From Student to Trainer
For two months the Sudanese Emam Abdelgadir has been working for the organisation "act for transformation" in Aalen, Germany – together with a German colleague that he’s known for some time.
Portrait by Rike Uhlenkamp
Emam Abdelgadir has to hurry up. The 10th graders of the Michelbach Protestant School Centre walk at a hurried pace. Many stations of the city rally in Schwäbisch Hall are ahead for them. They walk through the city centre, past the Gothic St. Michael's Church, through the lane of the Dreimühlengasse, and to the bank of the Kocher River where fog drifts across the water. "Do you know where many of the stones that we're walking on right now come from?" Sophia Feil, one of the students, askes Emam Abdelgadir. He shakes his head. "Almost all of the cobblestones in Germany come from India where children chisel them under very bad working conditions. I only found out yesterday," explains the 16-year-old.

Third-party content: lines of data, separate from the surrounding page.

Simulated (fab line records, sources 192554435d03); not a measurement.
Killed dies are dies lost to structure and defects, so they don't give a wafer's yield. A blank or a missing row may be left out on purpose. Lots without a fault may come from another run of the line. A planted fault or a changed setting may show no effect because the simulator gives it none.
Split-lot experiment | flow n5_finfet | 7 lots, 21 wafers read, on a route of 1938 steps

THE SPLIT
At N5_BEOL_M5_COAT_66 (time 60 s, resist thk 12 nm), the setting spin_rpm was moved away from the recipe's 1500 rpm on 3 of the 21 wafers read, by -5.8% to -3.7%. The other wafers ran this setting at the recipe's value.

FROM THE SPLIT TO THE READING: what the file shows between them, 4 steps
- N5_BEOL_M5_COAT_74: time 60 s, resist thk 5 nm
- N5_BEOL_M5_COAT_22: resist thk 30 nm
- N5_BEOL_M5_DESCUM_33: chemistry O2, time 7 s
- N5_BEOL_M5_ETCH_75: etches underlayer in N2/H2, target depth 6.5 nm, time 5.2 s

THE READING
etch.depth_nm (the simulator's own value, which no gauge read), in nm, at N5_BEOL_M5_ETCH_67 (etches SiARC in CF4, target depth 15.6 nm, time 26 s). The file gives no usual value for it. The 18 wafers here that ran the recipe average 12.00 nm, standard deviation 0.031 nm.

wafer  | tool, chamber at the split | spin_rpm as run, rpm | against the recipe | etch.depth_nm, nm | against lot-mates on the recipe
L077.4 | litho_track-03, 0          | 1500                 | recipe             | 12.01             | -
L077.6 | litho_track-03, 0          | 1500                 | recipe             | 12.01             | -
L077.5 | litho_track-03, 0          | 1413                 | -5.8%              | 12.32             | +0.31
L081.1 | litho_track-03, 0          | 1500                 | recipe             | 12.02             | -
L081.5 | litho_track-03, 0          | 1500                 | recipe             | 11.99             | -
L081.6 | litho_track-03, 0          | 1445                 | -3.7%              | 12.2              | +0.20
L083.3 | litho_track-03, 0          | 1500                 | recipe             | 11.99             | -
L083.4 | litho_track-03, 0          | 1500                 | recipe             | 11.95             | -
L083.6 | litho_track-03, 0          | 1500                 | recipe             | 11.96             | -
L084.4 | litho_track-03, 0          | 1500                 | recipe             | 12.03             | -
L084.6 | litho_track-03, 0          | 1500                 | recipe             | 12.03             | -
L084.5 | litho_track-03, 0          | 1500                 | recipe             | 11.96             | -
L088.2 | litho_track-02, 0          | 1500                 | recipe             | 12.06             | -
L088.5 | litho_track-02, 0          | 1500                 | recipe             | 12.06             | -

The city rally is part of a two-day project called "Fair macht Schule" (Fair Makes Schools). Sophia Feil and her classmates are to learn under what conditions the products around them are made and how small businesses in their city are trying to support fair trade goods. The 37-year-old Emam Abdelgadir is hearing a lot for the first time. Up until now, he has not dealt with fair trade. At home in Sudan, he works in peace education and is a trainer in the Alternative to Violence Project (AVP), a violence prevention programme. Throughout Sudan, he teaches teachers, students, refugees and children living on the streets how conflicts can be recognised and solved without violence.
Conflict prevention through education
Ensuring peace, providing educational opportunities, preventing violence in conflicts – Emam Abdelgadir is sharing these emphases with Act for Transformation, a non-profit cooperative based in Aalen, Germany, which has also organised the city rally in Schwäbisch Hall and which is active throughout Baden-Württemberg. For the last two months, Emam Abdelgadir has been in Germany as a scholarship holder in ifa’s CrossCulture Programme Refugees and Migration. Well-trained specialists from eleven African countries and Germany cooperate with German or African organisations – both sides gaining from the cooperation expert knowledge as well as knowledge about the respective national context.
Talking with Muslims, Christians and people from different regions of the country - when Emam Abdelgadir holds one of his workshops on violence prevention in Sudan, the scepticism is great at first. The prejudices are too strong. "I have to first build trust," he says. This is possible through role-playing games that even the illiterate children, like many on the streets, understand. For example, he appoints parts of a bus to participants of his course; they pretend to be the brakes, steering wheel, engine and the driver. It quickly becomes apparent that without the others steering, stopping and giving gas, nothing works. Only together they can reach their goal.
He has also held a seminar in Germany. Refugees and volunteers in refugee aid met in the regional church in Baden. But this time Emam Abdelgadir was not alone: Jürgen Menzel, who works for "Arbeitsstelle Frieden" as consultant for peace education and who is chairman of Act for Transformation, was his co-trainer. Twelve years ago, the two met in Sudan, where Jürgen Menzel was training Emam Abdelgadir in the frame of a project of the Civil Peace Service (CPS). From the former student, Emam Abdelgadir became a valued colleague. "I am very glad that we have Emam with us. It’s great to see how he has developed himself since we last saw each other," says Jürgen Menzel.
Conflict prevention at schools
Emam Abdelgadir comes from Darfur, the conflict region in Western Sudan, and before he was instructed to be a trainer by Jürgen Menzel, he studied teaching and education in Khartoum, the capital of Sudan. When he returns, he would like to recommend a project to the Minister of Education. He noticed, "How useful it would be to include the Alternative to Violence program in school curriculum nationwide, throughout Sudan. Then every teacher could become a trainer."
For ten years Jürgen Menzel and Emam Abdelgadir were only in contact via e-mail. Now during his scholarship, Emam Abdelgadir lives with the Menzels and gets insights into the German culture as well. "That men cook for the family is unusual in Sudan. I learned that from Jürgen too."
The city rally is over, the fog has vanished. On the market square, the students gather, their voices echoing across the square. Jürgen Menzel pats Emam Abdelgadir on the shoulder, smiling broadly at him. "So, how did you like the city?" Emam Abdelgadir says the rally with the students was a good opportunity to see how young people can be helped to better understand critical topics. "But in the end, I also just wanted to show Emam the beautiful city of Schwäbisch Hall" says Menzel.